On the occasion of 140 years since the establishment of diplomatic relations between Montenegro and Italy and 13 years since the restoration of Montenegrin independence, the exhibition “Eros, blood and holiness” by Dimitrija Popović and Dr. Anastazija Miranović was opened in Rome last night.
It is a multidisciplinary art and fashion project that was presented to the Montenegrin audience in Cetinje last year and which contains the eponymous exhibition of paintings by Dimitri Popović, his book dedicated to biblical women – Judith, Salome and Mary Magdalene, as well as a specially made collection by the art historian and fashion designer Dr. Anastasia Miranović.
At the opening of the exhibition, the Minister of Culture of Montenegro, Aleksandar Bogdanović, the Ambassador of Montenegro to Italy, Dr. Sanja Vlahović, and the Deputy Minister of Foreign Affairs of the Republic of Italy, Emanuela Claudia del Re, spoke.
“The correspondence between the art works of Dimitri Popović and the fashion creations of Anastazija Miranović takes place in the punctuation of symbolic and archetypal points in the triangle of erotic, bodily and sacred, and all this in the context of the reinterpretation of the excess of the feminine, both in myth and in history,” he said, opening exhibition, Minister Aleksandar Bogdanović.
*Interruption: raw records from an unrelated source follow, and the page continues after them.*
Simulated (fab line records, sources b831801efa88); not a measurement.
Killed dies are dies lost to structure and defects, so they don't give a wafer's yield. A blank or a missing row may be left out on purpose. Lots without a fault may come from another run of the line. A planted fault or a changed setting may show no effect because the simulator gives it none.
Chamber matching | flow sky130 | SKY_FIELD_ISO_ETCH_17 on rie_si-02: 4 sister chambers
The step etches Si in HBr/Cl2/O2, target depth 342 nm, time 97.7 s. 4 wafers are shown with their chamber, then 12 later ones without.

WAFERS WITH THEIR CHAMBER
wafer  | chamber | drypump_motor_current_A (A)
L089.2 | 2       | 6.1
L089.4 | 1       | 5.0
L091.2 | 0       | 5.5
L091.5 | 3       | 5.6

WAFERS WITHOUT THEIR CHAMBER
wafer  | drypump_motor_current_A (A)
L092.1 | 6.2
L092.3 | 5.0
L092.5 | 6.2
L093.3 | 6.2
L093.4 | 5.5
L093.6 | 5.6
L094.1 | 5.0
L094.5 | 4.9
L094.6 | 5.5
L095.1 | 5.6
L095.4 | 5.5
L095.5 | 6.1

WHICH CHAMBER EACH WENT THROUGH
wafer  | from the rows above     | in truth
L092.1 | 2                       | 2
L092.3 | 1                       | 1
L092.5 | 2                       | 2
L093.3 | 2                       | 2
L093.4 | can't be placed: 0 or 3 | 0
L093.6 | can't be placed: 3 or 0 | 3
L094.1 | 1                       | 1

He pointed out that Dimitrije Popović, with a significant part of his oeuvre, showed a special interest in all those appearances of the female principle in which blood and eros disturbed the often overemphasized transcendence of great stories, making the concept of sanctity spill over into life itself.
“Dimitrije Popović is an artist who clearly refers to the rich heritage of such artistic subversions, but his works also reveal all those speculative provocations that made the body one of the most present themes of twentieth-century theory, which we find especially in the works of Michel Foucault. That is why it can be said that Popović belongs to that provocative line of contemporary art in which a kind of semiotics of the body is realized in an artistic way”, emphasized Bogdanović and added that in his works those delicate relations between the body and history are visible, from which the body appears to us as a disruptive factor to any power that aspired to monolith, and the female body was subject to the highest degree of censorship in such aspirations.
The Minister of Culture of Montenegro stated that Anastazija Miranović transposed Popović’s rebellion against dogmatic assumptions, embodied in the defense of the feminine as disruptive, into creations that, with their emblematic nature, bring the necessary dose of provocation to the proclaimed restraint of female appearance, which was insisted on by both patriarchy and puritanism as well as all other conservative ideological concepts.
“Therefore, these items of clothing can be experienced as a kind of correspondence to the painstaking story of a woman’s step forward from the limited space of privacy, which was limited by history and tradition alike. “Anastazija Miranović’s creations are a striking signifier of female individuality, and its roots, among other things, can be found precisely in the fates of Judith, Salome and Maria Magdalena, whose actions helped Dimitri Popović to create a kind of register of female subjectivity and subversiveness,” concluded Bogdanović.
The opening of the exhibition “Eros, blood and sanctity” was attended by a large number of dignitaries from cultural and political life, among others the UNESCO director for science and culture for Europe, Ana Luiza Massot Thompson – Flores; Director General of ICCROM, Webber Ndoro; representatives of the diplomatic corps, the Italian parliament and institutions, rectors and university professors.
The event was organized with the help and support of the Embassy of Montenegro in Rome.